Thursday, March 24, 2016

Let's not blame NPM and modular development over a hissy fit

This week a developer who was pissed off at NPMJS.org pulled all his packages, including one little strange package left-pad that was a dependency for a frightening number of other packages and software projects, including React ( see http://www.businessinsider.com/npm-left-pad-controversy-explained-2016-3 )


This caused us problems during a Travis CI build for a project for which we were using React on a project - it was a scary realization that anyone of the authors of the 100s of 1000s of packages in NPM can have hissy fit and withdraw their code. It confirmed for me that any packages we may use in prototyping and first-iteration need to be replaced locally (check those licenses - most of them are completely open or are MIT - copy/paste at will!).

In response there was fear and blame as you would expect. Then there were calls to change the very nature of the packages on NPM: http://www.haneycodes.net/npm-left-pad-have-we-forgotten-how-to-program.

While I agree with the majority of the sentiment, the article makes a statement that I think is contrary to the whole idea of package management systems and shared code: "Functions are too small to make into a package and dependency."

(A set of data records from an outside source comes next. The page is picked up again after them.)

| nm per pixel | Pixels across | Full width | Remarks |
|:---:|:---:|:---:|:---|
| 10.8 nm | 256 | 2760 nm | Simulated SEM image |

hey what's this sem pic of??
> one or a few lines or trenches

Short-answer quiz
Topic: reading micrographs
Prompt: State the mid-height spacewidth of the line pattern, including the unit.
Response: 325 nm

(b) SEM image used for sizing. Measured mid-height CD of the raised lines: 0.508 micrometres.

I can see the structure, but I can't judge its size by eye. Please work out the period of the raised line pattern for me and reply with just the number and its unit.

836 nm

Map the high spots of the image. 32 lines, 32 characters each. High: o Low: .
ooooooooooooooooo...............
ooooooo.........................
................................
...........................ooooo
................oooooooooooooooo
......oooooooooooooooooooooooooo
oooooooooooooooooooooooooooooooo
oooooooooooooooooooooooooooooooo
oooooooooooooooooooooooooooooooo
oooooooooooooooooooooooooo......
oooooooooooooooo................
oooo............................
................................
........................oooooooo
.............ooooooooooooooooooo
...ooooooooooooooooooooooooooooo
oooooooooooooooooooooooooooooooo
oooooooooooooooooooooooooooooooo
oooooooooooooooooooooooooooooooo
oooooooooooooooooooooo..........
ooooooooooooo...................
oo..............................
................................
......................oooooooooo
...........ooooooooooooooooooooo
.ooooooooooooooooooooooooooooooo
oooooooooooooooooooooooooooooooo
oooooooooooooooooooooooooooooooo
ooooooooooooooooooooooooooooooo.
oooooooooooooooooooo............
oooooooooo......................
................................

Risks (that should be mitigated before going to production) aside, the idea really is about small building blocks: (from NPM) "These packages are often small. The general idea is that you create a small building block which solves one problem and solves it well. This makes it possible for you to compose larger, custom solutions out of these small, shared building blocks."

Personally, I avoid large frameworks (like React) as much as I can - our React project was an inherited development that we took on from the prototype stage and we were rather married to it (unwillingly).